Monday, June 15, 2015

"Will Power" Review

After skipping the series when it aired in 2013, I recently went back to watch "Will Power" after reading some good reviews.

I originally didn't have an interest in watching "Will Power" because of leads Wayne Lai and Moses Chan, which sounds silly since they are TV Kings. I was tired of seeing Wayne in his usual yelling roles at the time and was never a fan of Moses save for a few enjoyable performances here and there. However, they both deliver superb performances here and anchor the series.

Wayne Lai was finally able to play a character here where he doesn't have to constantly be screaming since being promoted to leading actor. Wilson Yu is a very smart, sharp, and confident lawyer who can command attention in the courtroom while still overall being someone who is calm and mild-mannered (except when it comes to Sheila sometimes anyway), allowing Wayne to be much more at ease here. His personal life, particularly his health, is somewhat of a hot mess in the first third of the series, and he plays a convincing stroke victim before Wilson is able to move past his psychological obstacles and get back into the courtroom.

In pure comedies, Moses Chan easily becomes over the top and annoying (though I do suspect it is mostly under the command of the director and people behind the scenes), and in dramas, he can become boring. However, he excels at roles such as "Morris Lee" where his character gets to be comical, charming, light, and playful, while still showing that he's serious and can get the job done.

However, Wayne and Moses are better together than apart and play off each other very well. They will make you laugh out loud, particularly in the early scenes they share together with their rivalry, even if they do act childish. The banter they engage in later on remains hilarious, perhaps even more so because the audience knows these two lawyers have grown to greatly respect and even like each other despite what they may say. Although the ladies' characters here are a complete disappointment, the mens' behavior because of them or towards them could become pretty darn funny, showing how Wilson and Morris are serious lawyers, but silly and jealous little boys at heart when it comes to the women they love.

Unfortunately, similar praise cannot be said for the female leads. Christine Ng gets to sit and act all judge-like, and Fala Chen gets to box a little, but other than that, they are there mostly to serve as the love interests of our leading men. As a result, they perform adequately but simply do not have much material to work with. There was potential for us to witness Fala's "Eugene" become a better lawyer, but she was later moved to the sidelines. Wayne and Christine look compatible as husband and wife, while I enjoyed Fala and Moses much more as close friends, and thought they looked more like brother and sister when they became a couple.

Jason Chan's acting here remains rather unnatural, but he is helped by having a relatively likable character. Sire Ma does quite well in her street-smart role, but her performance becomes more unstable when "Nana" is raped, going from being strangely calm to overly hysterical from scene to scene.
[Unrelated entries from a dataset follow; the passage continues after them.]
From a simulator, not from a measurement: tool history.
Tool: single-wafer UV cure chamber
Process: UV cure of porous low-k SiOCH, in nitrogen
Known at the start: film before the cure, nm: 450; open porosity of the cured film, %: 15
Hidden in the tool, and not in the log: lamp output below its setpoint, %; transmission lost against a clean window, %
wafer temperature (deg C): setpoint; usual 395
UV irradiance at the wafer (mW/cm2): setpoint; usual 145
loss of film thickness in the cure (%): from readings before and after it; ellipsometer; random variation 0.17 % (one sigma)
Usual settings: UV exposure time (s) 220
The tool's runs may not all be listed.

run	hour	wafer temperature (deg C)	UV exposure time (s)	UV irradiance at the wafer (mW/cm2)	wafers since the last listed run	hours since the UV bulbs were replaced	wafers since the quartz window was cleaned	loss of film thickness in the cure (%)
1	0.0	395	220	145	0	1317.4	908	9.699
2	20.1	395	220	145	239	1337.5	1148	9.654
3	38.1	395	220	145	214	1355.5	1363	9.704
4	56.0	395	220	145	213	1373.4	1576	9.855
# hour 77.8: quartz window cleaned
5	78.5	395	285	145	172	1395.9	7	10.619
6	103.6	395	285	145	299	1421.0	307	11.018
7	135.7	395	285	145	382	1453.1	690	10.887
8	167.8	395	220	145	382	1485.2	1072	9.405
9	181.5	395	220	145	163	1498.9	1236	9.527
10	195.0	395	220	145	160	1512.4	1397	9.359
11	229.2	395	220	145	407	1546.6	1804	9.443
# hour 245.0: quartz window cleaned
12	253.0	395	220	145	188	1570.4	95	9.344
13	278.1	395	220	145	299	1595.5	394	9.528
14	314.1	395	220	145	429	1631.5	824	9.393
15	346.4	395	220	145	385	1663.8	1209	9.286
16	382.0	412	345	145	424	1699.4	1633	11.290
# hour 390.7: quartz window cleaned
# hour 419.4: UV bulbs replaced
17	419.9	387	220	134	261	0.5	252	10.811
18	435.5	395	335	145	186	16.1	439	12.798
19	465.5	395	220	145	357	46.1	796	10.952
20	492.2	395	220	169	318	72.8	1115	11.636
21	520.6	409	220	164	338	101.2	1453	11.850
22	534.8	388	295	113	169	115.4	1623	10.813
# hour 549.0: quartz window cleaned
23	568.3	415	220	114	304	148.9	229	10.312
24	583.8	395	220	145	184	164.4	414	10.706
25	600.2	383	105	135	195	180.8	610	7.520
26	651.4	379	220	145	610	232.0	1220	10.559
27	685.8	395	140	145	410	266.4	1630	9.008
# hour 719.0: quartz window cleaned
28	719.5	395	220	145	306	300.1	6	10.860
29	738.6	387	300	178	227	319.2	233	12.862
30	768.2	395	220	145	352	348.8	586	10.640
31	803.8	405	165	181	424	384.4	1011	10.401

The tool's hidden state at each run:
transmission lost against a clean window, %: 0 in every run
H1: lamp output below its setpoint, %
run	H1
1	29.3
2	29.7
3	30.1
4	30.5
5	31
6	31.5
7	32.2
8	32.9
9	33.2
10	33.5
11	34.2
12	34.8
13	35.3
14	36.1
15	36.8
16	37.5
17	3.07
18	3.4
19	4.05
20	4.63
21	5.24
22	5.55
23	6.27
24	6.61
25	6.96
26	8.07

The MVP award goes to Vincent Wong, whose "Gilbert Sung" may not be the main character, but certainly a central one that moves the story along. In his early days, Vincent always appeared incredibly unnatural when portraying characters who are pompous rich guys, perhaps because it is far away from his real-life personality. Yet, although he slightly overacts at times, Vincent is able to really step into the shoes of Gilbert, an arrogant, immature, pill-popping rapist who got by on his daddy's money. By the end of the series, I became convinced that Vincent was a jerk in real life like his character. Also, kudos to him for yet again taking so many slaps from a veteran like a pro.

The veterans in the series get the job done, as always. Chung King-Fai is convincing in his scenes as a much more manipulative character than he usually plays. However, I couldn't help but notice and be annoyed by scenes where he is watching trials in the background of the courtroom, and how he always wears an angry facial expression that makes him look like he's sucking on a sour lemon. Power Chan is endearing and sympathetic as the autistic but kindhearted "Sung Ka Cheung," but unfortunately does not have too much to do.

As a law drama, "Will Power" fares much better than TVB's last few efforts, and this is despite the fact that Christine, for whatever reason, is the judge on all the cases shown in the series despite being Wayne's ex-wife and Moses' ex-girlfriend. Conflict of interest may not exist in the universe of this series, but the probate cases are surprisingly quite interesting, and I was relieved that while the series incorporates a lot of humorous moments, the courtroom scenes were kept serious.

Overall, "Will Power" is a much more mature series than TVB's usual offerings these days. There's plenty of laughs and chuckles to go around, but there's no fooling around when these lawyers get to work, and thankfully, no overly messy relationships. The main characters here, for the most part, actually act like adults. For once, the scriptwriters decided to avoid a love triangle between the two leads, and the only "love triangle" in the series involves Wayne and Patrick Tang pining over Christine, but the handling of this situation is done decently with no immature fighting.

The series is appropriately paced, funny, and interesting, making this 32-episode drama an entertaining one that takes little effort to finish. The female leads leave much to be desired, but are mostly balanced out by our dynamic male leads. Not bad, TVB. Not bad at all.